I'm doing some experiments for a custom build I'm planning. It depends a lot on the graphics card not being plugged directly into the motherboard. I've seen these used before: The Internet seemed to think it would just work, which is did accept not with any overclocks. (6950 with bios mod @ 1Ghz) Chaining a couple of these ribbon cables made the card even more unstable so I'm assuming it's interference. I'm open to solutions, I was hoping to go about 300mm. Twisted ribbon cable might be a solution however I've not been able to find it as a product so I'd have to roll my own (maybe by cannibalising some cat5). Will it work? Is there a better way? Where am I going to go wrong? Thanks!
Like all wires, they are designed to have a maximum length. After that length, despite being digital, you have issues. PCI-E was not designed to have a cable. It assumes the max possible length of wire that could be on a motherboard from the chipset to the GPU. So already, the wire is probably pushing it. It better use the PCI-E the closest to the northbridge chipset, or get a motherboard with one even closer. And forget about longer one.

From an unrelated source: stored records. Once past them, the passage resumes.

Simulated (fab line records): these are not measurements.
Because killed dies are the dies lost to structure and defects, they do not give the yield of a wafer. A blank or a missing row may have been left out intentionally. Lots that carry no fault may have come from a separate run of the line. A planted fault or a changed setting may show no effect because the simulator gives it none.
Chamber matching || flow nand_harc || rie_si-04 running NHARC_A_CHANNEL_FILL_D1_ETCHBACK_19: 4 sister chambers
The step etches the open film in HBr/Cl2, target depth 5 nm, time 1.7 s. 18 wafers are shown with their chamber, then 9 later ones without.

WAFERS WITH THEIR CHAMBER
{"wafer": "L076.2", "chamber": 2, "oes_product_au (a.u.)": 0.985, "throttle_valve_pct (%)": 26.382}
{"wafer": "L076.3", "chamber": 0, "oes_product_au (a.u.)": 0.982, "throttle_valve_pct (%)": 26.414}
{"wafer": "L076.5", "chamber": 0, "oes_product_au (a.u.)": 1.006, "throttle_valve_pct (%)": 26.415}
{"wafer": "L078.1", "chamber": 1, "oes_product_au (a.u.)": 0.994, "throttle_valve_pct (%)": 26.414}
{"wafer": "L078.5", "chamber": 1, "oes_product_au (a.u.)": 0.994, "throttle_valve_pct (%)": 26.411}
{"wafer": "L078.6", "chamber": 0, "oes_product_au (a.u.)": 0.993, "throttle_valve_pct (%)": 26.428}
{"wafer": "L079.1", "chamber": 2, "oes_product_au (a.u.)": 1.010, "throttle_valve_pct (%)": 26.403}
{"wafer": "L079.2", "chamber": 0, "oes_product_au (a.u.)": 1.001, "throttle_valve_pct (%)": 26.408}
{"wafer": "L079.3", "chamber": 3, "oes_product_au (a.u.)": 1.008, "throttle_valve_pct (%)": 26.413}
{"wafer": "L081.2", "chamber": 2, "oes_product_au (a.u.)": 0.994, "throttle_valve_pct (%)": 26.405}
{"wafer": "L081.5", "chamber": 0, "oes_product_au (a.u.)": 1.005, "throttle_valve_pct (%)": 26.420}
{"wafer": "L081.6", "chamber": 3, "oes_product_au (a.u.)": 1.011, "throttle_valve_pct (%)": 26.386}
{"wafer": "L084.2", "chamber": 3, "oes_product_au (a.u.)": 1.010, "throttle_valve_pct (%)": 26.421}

It'll run okay, it's only in (extreme) benchmarking situations where the extra latency decreases performance. I don't think it would be very noticeable under normal conditions but I could be wrong. Agreed with the above though. The maximum length probably isn't very long due to the way it is designed.
you would still have the problem of crosstalk causing interference at longer lengths. for best results you would need to either twist every pair, or individually wrap each wire with tinfoil.